Magic: The Gathering

War is mad fun. @yuyuke and I did 2HG sealed and went almost 3-1 with a Gruul/Sultai set of complementing decks.

CSB

Back when I was in the Magic scene, I used card sleeves to cheat on occasion. I’d lick certain cards to stick them to other cards with which the combod well.

Even if my opponent shuffled my deck, they couldn’t do a thorough riffle shuffle (due to said sleeves), so the handful of combos would stick together. Didn’t fly in tournaments even if I wanted to cheat, since they would never let me use card sleeves back then. While a lick-and-stick did work for non-sleeved cards, it also damaged the cards (which I considered a monetary investment at the time.

Some local tournaments had rules about how your cards all had to have “similar levels of wear” to be allowed in tournaments… I quit a tourney once over that, since I was playing a red deck, but my Shivan Dragons were pretty worn out compared to all my newer cards.

Yeah, I still say sleeves should be banned. The card game companies like them because it means they can make money selling sleeves. Also, the solutions to make non-sleeves are also not in favor of their profits.

The argument in favor of sleeves seems to be that cards wear out over time. Some cards wear more than others, now they are marked. If they were sleeved, you could just put a new sleeve on it, problem solved.

I say the solution isn’t sleeves. The solution is twofold. First get higher quality cards that don’t wear out, like at least as good as a Bicycle deck from the drug store. Second, stop making CCGs with crazy rarity and extreme card value. if my card wears out, just print me out a new one for like two cents. The cardboard obviously costs nothing. It costs as much to print a basic land as any other card, yet they give land away for free.

Bicycle decks wear. They just wear consistently because you use all the cards equally. My Euchre decks, you could definitely tell which cards were 910JQKA versus the 5s versus everything else…

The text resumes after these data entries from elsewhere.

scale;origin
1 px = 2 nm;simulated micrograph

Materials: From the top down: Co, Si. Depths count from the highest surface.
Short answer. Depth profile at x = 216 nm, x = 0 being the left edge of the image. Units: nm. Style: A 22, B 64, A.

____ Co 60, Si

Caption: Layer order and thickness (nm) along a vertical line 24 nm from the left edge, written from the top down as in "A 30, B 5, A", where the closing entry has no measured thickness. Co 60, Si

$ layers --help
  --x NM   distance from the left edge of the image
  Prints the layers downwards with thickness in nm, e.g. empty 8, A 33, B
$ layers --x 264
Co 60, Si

CCGs and TCGs… The cards will experience different amounts of stress in all cases.

How about… Who cares if cards are marked? Just make it part of the game. If you can tell which card is on top of the deck because of a mark, awesome. If you notice marks on the other player’s cards and figure them out, awesome.

Go nuts. You can’t change the order you draw them.

So I just riffle shuffle until a couple of my marked Urzatron lands are on top, helping me to get it online turn three and start kicking you in the nards.

(The real solution to that is that the judge just shuffles both decks, or you use a fair card shuffler. Maybe we can finally snuff out the insipid “pile shuffle” while we’re at it)

In any contest where value can be won, you should expect cheating. I’ve seen all variants of it, from draft fixing to marked sleeves to browbeating to straight up lying. At the professional level you should assume the players are sufficiently knowledgeable about the game that any suspect shenanigans have a high chance to be intentional cheating. While it is an objectively shitty thing to do, I’ve been pretty disappointed in how the general audience reacts to the news. The internet hate machine will inevitably overreact to this, and god forbid the player was female.

If you want to not be the victim of cheating always call the judge when something fishy happens, it’s literally their job, and any reasonable person wouldn’t be offended at the accusation.

I know, but they are higher quality and wear slower than garbage CCG cards.

Much easier solution. Any time a deck must be shuffled, the opponent properly riffle shuffles it exactly 8 times. No more, no less, and no other shuffling methods are permitted.

Let’s make it even more financially painful to play such games and have the cards be able to only be played once then destroyed.

by official DCI rules you must present your deck to your opponent after shuffling it, at which point they may shuffle it to a reasonable amount. The true way you combat marked cards is you “randomize” their deck such that all their marked cards are on the bottom

@PrinceRobot
that actually was a functionally right at the beginning with ante, no matter how valuable your cards were there was the risk of losing them if you lost the game

If the cards are sufficiently worn after a single game such that they need to be destroyed so quickly, those are some shitty cards.

What if all cards were the cost of basic land?

Scott, you’ve said some crazy shit in the past, but this is one of your crazier ones.

  1. Card game companies don’t make sleeves. They do make some money if a company licenses artwork from the game to put on the backside of the sleeves, but only a single company has those licensing rights, and the majority of players prefer sleeves without artwork. Particularly the highest quality sleeves are without artwork, and that is true even for the company with the license.

  2. Sleeves protect not just against wear, but also other hazards such as body fats, beverage spills, and cheating to a certain extend. Some cards you can’t play without sleeves, i.e. cards from Alpha which have slightly different corners, and double-sided cards which you would always need to use a replacement checklist card, which are in the game but annoying.

  3. Your solution of just making the cards cheap to produce and print them on demand is also not feasible. Not only would it mean that you’d have every single card in existence in print for eternity, which is unreasonable, but how do you work distribution? How does the customer prove that they owned the card in the first place? To what reasonable extend do you allow replacement (if the card is unrecognizable burnt, water-damaged, etc.)? Do you send individual cards off to those customers by mail?

In any case, maybe you could make this scheme work for a new card game, but not for MtG where this method would undercut both the business model for WotC and one of the appeals of the game for its players. I also think you guys are seriously overblowing the issue with those marked cards, in particular with Rym’s nonsense-story.

Actually, yeah you can to a certain extend as in MtG there are tons of cards which allow you to filter for cards deeper down, like Ancient Stirrings, Faithless Looting, Opt and Serum Visions (which just happened to be among the most popular cards in the tournament where the cheating occurred). If you play with marked cards, it very much makes your decisions when to play such cards during a game much easier.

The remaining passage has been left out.